Apache has been a friend of the web for about two decades now. Back when its adoption started, setting up Apache was a task for SysAdmins. But now, almost anybody can set up a quick LAMP stack and be on their way. Listing all of Apache’s modules and what each of them do would take more time than we have today. As cool as it would be to talk about SSL, TLS, proxies, databases, and what have you, we’re here to talk logging. When it comes to log events, Apache is incredibly solid.
In this post, I’m going to make sure you have everything you need to know about Apache logs. There’s a lot of information out there, and you might have to do some web surfing and scouting to try to find the right information and what works or doesn’t. Some sites might discuss the access log, others the error log, but as you may know, Apache’s capabilities don’t stop there. Before we even start, I’ll suggest a tool to help you manage this information and properly understand the information in your logs.
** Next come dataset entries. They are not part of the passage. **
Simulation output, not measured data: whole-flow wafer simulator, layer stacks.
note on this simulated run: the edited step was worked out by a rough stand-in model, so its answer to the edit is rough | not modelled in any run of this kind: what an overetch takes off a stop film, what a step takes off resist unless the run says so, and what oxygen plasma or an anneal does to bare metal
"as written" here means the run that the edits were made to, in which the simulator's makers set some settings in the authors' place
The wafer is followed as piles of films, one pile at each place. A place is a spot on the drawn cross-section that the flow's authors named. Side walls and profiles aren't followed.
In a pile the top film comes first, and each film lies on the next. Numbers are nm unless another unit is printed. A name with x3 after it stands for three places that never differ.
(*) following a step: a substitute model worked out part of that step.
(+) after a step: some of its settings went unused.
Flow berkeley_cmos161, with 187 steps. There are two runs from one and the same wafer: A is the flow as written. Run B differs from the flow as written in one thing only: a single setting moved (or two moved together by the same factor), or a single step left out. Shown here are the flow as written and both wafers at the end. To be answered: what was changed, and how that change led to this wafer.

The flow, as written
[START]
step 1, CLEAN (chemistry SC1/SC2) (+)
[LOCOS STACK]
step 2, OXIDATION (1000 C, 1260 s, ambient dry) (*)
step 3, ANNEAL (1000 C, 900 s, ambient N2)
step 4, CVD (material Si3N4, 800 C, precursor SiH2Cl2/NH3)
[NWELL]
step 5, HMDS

Apache is a solid option for logging thanks to its ability to track events happening to the server. The access log, in particular, is in charge of tracking hits to the pages served by the web server. It includes a time-stamped event (basically all events processed by the web server) with the IP address of the remote host, also called a client. The access log also includes the HTTP method requested and the response code sent by the server. Overall, the access log is the one-stop solution when you want to know who’s accessing your web app.
It’s useful for developers to understand and debug how the pages are being served. A sample of a request (not a friendly one, by the way) may look like this:
184.108.40.206 - - [14/Mar/2020:20:40:53 -0500] "GET /?a=fetch&content=%3cphp%3edie(@md5(HelloThinkCMF))%3c/php%3e HTTP/1.1"
500 30296 "http://220.127.116.11f:80/?a=fetch&content=<php>die(@md5(HelloThinkCMF))</php>"
"Mozilla/5.0 (Windows NT 10.0; Win64; x64)
AppleWebKit/537.36 (KHTML, like Gecko) Chrome/78.0.3904.108 Safari/537.36"
As you can see, it doesn’t offer information for developers only. Someone from OpSec might benefit from looking at the information and understanding what to do to protect the application. In this case, it looks like someone from Russia was trying to execute a malicious PHP function. You can see how the PHP function is trying to be inserted in the URL. This is a typical early stage pen-testing request, normally to probe the web server’s security. We can easily see our server responded with an Error 500. You can also see the “browser” used, although this request is probably a curl script masked as a known agent.
By default, Apache will use the common log format, or CLF for short. The logs will be formatted as follows:
LogFormat "%h %l %u %t \"%r\" %>s %b" common
The %h represents the host (18.104.22.168 in our example above). Tutorials tend to forget to remind readers that the IP address may not be accurate. If there’s a proxy in the middle, then it’ll show the IP of the proxy instead of the actual IP.
Next in line, we have a hyphen (%l), which represents a missing data in the log line. In this case, we’re missing user identification from the request. The rest of the options are a bit more straightforward. %t ([14/Mar/2020:20:40:53 -0500] above) is the timestamp of the request, which you can format to your needs. Then, in double-quotes, is the request (“%r\”) separated by spaces. The string begins with the method used (GET), followed by the resource attempted to reach and ending with the HTTP protocol (HTTP 1.1).
If you prefer to split the request into individual lines, you can do so by defining your own log format. Toward the end of the log line, we find the status code returned by the server (%s) and the size (in bytes) of the returned object.
These are just the common variables. We’re not going to go through the entire list, so we’re barely scratching the surface of how customizable Apache can be.
A website can log many web server events per minute (or second). Depending on the traffic load, the number of logs can make it complicated to keep an eye on them, not to mention processing and parsing all the information manually. Similarly, if you have multiple servers or your app follows a microservices infrastructure the number of logs will grow exponentially.
SolarWinds® Loggly® can take care of processing that for you. You can pipe your logs from your servers, and Loggly integrates with Jira, Slack, or whatever alerting system you use on your end. Setting it up is easy, and your team will love having everything centralized in one spot.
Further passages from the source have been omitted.